02.21.11
Promoting OpenSUSE is Not the Same as Promoting Mono
Summary: Response to weak defence of Banshee’s monetisation plans (which can help the project increase its influence inside GNOME)
In case anybody wonders about OpenSUSE, there is not much to say about it. Last night we looked at 4 months of OpenSUSE news (planet syndication) and there was nothing major there. Joe Brockmeier from the OpenSUSE project (he was the community manager) pushes this into the news because other than more OpenSUSE Weekly News (preaching to the converted), there is little going on at OpenSUSE and the current community manager of OpenSUSE now defends Mono pushers (Banshee lobby) who are also his colleagues. It’s done using an analogy which misses the point:
Needed for…
openSUSE is in the process of setting up a Foundation (or e.V. or…). Once there is a Foundation, it will be on the lookout for funding. Obviously my employer will support it, we are a stakeholder in the future of openSUSE. And provided we support the Foundation’s goals. But the Foundation will also want to explore other ways of generating income.What doesn’t work?

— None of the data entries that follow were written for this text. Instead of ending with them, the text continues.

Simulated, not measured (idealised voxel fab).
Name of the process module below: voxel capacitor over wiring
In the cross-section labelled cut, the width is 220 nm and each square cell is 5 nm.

Donations and merchandising don’t seem hugely profitable in other communities. Sure, openSUSE did well at FOSDEM, selling 16 crates of openSUSE beer and donating the money to FOSDEM. But we’re still talking about a few hundred euro’s and that’s including the t-shirts we also sold for FOSDEM. That wouldn’t keep the openSUSE Foundation running. So I understand that the $10.000 that Banshee brings the GNOME Foundation each year is interesting from a distro point of view. But ethics and common sense should play a role here too. I guess it might make sense to take a 20 or 30% cut in discussion with the projects – not 75 or 100%. So it might bring some revenue. Not enough still.
This is not a good comparison because Banshee promotes Mono and Microsoft, whereas OpenSUSE spreads GNU/Linux (there are now requests to spread it further using DVDs while there are service interruptions Pascal Bleser discloses). To suggest that making money the way Banshee does should be comparable to foundations is simply misleading. █



























dyfet said,
February 25, 2011 at 8:08 am
Canonical has immense experience with integrating Python in what they deem as useful ways, as demonstrated for example even by Ubuntu One, and other Canonical developed projects such as bzr. Why then did they never consider using exaile, which is both very complete and under very active development (the primary complaints about Rhythmbox). It is written in python that they already have many people well skilled in, and hence that they could so easily integrate and extend as they wish under a free license, rather than potentially risking stabbing every Ubuntu user in the back in the future with the patent trap of Mono banshee? Indeed, by using Exaile, and say gnote, they could also entirely eliminate mono and save a lot of room on the distribution cd for including qt runtime libraries as they now wish to do.